$477K grant helps Florida Poly advance cybersecurity education

Dr. Karim Elish and Dr. Mohammad Reza Khalghani

Dr. Karim Elish (left) and Dr. Mohammad Reza Khalghani show equipment in the new cybersecurity lab inside the Applied Research Center. The associate and assistant professors are co-principal investigator and principal investigator for a $477,000 grant that funded a boost to cybersecurity education at Florida Polytechnic University.

Cybersecurity education at Florida Polytechnic University received a structural and financial boost this year, setting a pathway for producing even more highly skilled professionals in the field.

A $477,000 grant from a joint endeavor of the Florida Department of Education and the Florida Center for Cybersecurity (Cyber Florida) helped enhance and promote both the cybersecurity engineering undergraduate degree, which focuses on the human, hardware, and software interactions in systems, and the computer science degree program, with the information assurance and cybersecurity concentration, which focuses software applications.  The cybersecurity engineering degree, complimenting the Electrical and Computer Engineering degrees,  launched in 2021 as the state’s first bachelor’s degree in that area, and it remains a fairly unique offering in the state. 

The yearlong effort ended in August and included the development of a curriculum advisory board, the funding of cybersecurity certification exams, and the creation of new course modules in both degree programs. 

“The goal behind this grant was to create a better path in cybersecurity because we do not have enough experts in this area nationally,” said Dr. Reza Khalghani, assistant professor of cybersecurity at Florida Poly and the grant’s principal investigator. “Cybersecurity is still relatively new and so important.”

As part of the grant, a new cybersecurity lab was added inside the Applied Research Center and will be shared by both programs. 

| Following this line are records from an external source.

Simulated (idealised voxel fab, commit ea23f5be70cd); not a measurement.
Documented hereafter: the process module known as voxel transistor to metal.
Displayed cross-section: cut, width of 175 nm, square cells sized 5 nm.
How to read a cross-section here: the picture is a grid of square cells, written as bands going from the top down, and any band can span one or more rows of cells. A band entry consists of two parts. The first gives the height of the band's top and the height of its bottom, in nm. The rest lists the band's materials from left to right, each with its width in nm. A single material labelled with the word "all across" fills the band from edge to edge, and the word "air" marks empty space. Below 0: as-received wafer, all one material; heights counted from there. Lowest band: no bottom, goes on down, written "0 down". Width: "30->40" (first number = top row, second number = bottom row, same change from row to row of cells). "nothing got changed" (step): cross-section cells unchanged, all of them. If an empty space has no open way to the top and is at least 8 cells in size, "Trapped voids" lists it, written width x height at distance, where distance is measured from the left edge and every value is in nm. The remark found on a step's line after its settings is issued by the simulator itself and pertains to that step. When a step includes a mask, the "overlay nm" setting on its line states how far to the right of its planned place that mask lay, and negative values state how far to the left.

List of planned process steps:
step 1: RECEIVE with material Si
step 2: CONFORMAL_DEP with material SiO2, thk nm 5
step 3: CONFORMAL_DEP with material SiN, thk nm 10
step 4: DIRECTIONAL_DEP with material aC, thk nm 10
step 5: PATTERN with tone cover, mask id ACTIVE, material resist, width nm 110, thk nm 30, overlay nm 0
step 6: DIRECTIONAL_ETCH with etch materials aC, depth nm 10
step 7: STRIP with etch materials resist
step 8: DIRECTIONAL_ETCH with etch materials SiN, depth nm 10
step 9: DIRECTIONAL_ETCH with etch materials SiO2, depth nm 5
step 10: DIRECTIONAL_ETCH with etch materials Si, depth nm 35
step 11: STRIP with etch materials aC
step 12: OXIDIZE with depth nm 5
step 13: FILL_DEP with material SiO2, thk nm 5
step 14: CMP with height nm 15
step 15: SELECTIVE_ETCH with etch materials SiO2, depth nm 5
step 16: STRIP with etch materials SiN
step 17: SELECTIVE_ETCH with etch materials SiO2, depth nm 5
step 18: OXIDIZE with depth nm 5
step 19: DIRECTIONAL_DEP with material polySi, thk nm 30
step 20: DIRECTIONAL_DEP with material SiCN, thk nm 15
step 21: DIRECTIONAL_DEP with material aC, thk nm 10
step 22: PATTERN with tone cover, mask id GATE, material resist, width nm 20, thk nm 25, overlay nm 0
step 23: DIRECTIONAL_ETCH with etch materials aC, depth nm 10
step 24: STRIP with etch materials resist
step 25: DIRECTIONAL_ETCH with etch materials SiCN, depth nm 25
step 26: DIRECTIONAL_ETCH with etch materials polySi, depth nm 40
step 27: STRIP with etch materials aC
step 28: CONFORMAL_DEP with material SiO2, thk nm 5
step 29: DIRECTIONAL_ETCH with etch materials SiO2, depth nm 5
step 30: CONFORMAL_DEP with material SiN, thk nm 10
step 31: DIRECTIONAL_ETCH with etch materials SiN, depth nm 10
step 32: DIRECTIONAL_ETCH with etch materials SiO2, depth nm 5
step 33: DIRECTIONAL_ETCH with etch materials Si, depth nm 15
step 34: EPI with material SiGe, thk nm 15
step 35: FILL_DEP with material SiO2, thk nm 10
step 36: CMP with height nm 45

“You can’t perform some of the hands-on exercises without a controlled and dedicated lab environment,” said Dr. Karim Elish, associate professor of computer science and the grant’s co-principal investigator. “Our new lab and project-based learning modules will provide students with invaluable practical experience that will set them apart in the job market.”

The lab would be especially helpful for courses like ethical hacking, Khalghani said, because the space can be isolated from the University’s computer systems network, allowing the work to be conducted with no impact to other campus functions.

The grant's ultimate goal is to produce a new generation of cybersecurity professionals who are well prepared to protect critical infrastructures and address the evolving challenges that intersect with nearly all today’s industries and businesses.  Areas like transportation systems, communication networks, and water networks all have great need for robust cybersecurity measures, Khalghani said.

Patrick Coley ’22, who earned a bachelor’s degree in electrical engineering, took advantage of the certification exams in cybersecurity Florida Poly facilitated during the summer.

“I've received several really great job offers,” he said. “Having this background in cybersecurity has made me valuable in every place that I've applied.”